Given: A proton enters a magnetic field on intensity B

            Speed of proton = v m/s

            Radius of circle traced by proton = R m

To Find: Radius of a deuteron with same speed if it enters the same magnetic field.

Solution:

• Force experienced by a particle in a magnetic field is given by:

                                F = qvB sinФ

where, q is charge of the particle

            v is velocity of the particle

            B is intensity of magnetic field

      and Ф is angle made by particle while entering field

• Since proton moves in a circular path, we can say that magnetic force provides centripetal acceleration to the proton.

                                    ∴ qvB = $\frac{mv^{2} }{r}$        (1)         (here Ф= 90° and sin90=1)

           Substituting given values in (1)

                                 qvB = $\frac{mv^{2} }{R}$                    (centripetal force = $\frac{mv^{2} }{r}$)

                         ⇒      qB = $\frac{mv}{R}$

                        ⇒       R = $\frac{mv}{qB}$                        (2)

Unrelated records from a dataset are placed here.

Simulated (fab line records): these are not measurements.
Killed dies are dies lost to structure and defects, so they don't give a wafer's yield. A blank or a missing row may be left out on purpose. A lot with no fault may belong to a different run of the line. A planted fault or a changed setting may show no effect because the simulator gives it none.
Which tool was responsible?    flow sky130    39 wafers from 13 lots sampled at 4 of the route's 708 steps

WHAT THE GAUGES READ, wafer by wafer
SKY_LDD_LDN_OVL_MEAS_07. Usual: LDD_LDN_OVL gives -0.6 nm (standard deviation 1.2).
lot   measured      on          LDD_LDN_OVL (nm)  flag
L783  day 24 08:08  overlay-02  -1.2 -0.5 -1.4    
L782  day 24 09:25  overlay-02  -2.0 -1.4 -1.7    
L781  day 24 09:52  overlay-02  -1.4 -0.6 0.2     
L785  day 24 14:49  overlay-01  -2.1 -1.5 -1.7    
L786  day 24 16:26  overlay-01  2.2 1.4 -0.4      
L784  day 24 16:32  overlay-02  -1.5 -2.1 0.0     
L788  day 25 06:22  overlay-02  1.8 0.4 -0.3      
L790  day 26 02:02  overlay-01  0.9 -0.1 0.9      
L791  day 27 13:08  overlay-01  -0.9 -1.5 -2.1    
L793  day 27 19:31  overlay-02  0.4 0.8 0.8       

• Now for a deuteron, charge is of + 1 q( q is charge on proton) and mass is twice that of a proton due to presence of a neutron.

Substituting these values in (2) we get:

                                   ⇒  R' = $\frac{2mv}{qB}$ = 2R

Hence radius of circular path transcribed by deuteron in the same magnetic field with same intensity will be 2R.

So, option (c) more than R is correct.